Webpage Slices are Different from what is There

TomD

I downloaded a webpage successfuly which looks correct in content. When printing slices the characters are different.

Specifically, when I print the first character it shows the first plus the next 3 characters and an apostrophe on the end. So one character becomes 5 characters.

On printing longer slices of the webpage the number of characters is also greater and the apostrophe is always added on the end.

What is happening?

Tom

cvp

@TomD could you post your code here?

cvp

@TomD If you download with something like

data = requests.get(url).content

data is bytes and when you print it, you convert it to string as b'xxx'

TomD

#The "with" statement overflows into the next line due to this narrow comment box

import urllib.request
tda=str
with urllib.request.urlopen("https://www.asx.com.au/asx/statistics/todayAnns.do") as response
tda=response.read()

#Print the entire html string so I know what is in it
#The output of this print statement starts:
#b'\r\n\r\n\r\n<!DOCTYPE

print (tda)

#Separately print the first 5 characters in the html string
#The output of this is, including spaces between items:
#b'\r' b'\n' b'\r' b'\n' b'\r'

print (tda[0:1],tda[1:2],tda[2:3],tda[3:4],tda[4:5])

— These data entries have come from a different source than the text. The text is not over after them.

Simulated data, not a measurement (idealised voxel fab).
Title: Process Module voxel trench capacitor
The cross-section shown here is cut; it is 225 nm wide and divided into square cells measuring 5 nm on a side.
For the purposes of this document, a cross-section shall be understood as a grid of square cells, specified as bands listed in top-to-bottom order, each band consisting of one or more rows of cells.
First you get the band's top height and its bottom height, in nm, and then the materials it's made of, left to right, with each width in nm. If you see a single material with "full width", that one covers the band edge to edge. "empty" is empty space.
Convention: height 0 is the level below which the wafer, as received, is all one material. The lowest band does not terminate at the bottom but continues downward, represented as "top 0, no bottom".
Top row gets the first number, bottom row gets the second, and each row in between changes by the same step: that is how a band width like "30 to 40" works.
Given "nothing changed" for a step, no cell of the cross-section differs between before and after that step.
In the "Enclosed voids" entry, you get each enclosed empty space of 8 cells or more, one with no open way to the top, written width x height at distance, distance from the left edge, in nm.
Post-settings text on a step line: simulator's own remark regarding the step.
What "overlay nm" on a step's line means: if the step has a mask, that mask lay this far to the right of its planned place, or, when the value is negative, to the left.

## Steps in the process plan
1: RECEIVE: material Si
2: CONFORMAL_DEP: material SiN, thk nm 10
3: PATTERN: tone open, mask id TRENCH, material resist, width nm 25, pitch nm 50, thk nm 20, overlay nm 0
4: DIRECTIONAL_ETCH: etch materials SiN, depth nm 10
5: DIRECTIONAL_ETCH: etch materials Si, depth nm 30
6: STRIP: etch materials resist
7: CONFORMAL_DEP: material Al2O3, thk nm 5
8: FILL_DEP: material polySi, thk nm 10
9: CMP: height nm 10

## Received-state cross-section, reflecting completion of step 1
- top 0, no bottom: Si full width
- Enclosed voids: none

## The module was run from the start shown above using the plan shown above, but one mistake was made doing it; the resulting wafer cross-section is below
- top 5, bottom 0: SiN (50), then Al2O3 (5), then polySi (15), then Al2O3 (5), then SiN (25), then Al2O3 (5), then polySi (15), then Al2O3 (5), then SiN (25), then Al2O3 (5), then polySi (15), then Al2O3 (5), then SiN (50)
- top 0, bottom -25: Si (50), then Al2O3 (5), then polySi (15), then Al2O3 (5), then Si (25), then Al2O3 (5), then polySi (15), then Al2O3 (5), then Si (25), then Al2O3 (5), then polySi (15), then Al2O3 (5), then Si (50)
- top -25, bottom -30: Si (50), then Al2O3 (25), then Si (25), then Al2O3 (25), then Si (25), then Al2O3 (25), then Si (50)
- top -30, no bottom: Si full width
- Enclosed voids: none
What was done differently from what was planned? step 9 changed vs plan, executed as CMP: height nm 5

#Print the first 5 characters in the string
#The output of this is:
#b'\r\n\r\n\r'

print(tda[0:5])

TomD

CVP, so no printed string slice takes the html one character at a time. It combines them into groups and adds apostrophes.

cvp

@TomD You can see the string is between b' '
And characters with \ are not printable: ex: \n = next line
Thus b'\n' is only one character "next line "

TomD

Thanks CVP. That has me onto something.
I am data scraping. Maybe better off using a package like beautifulsoup?

cvp

@TomD try this

st = tda.decode('utf8')
print(st)

And you will see that there are empty lines at begin, which are \n

TomD

It doesn't like
print (st)

cvp

@TomD try this script

import urllib.request
with urllib.request.urlopen("https://www.asx.com.au/asx/statistics/todayAnns.do") as response:
	tda=response.read()
st = tda.decode('utf8')
print(st)

TomD

I see so I could work on that utf8 more easily

cvp

@TomD st contains a string, thus yes, good luck

TomD

I much appreciate. You have helped me around an obstacle

mikael

@TomD, definitely recommend using BeautifulSoup or webview with Javascript. Latter especially if you are trying to scrape pages with dynamic content.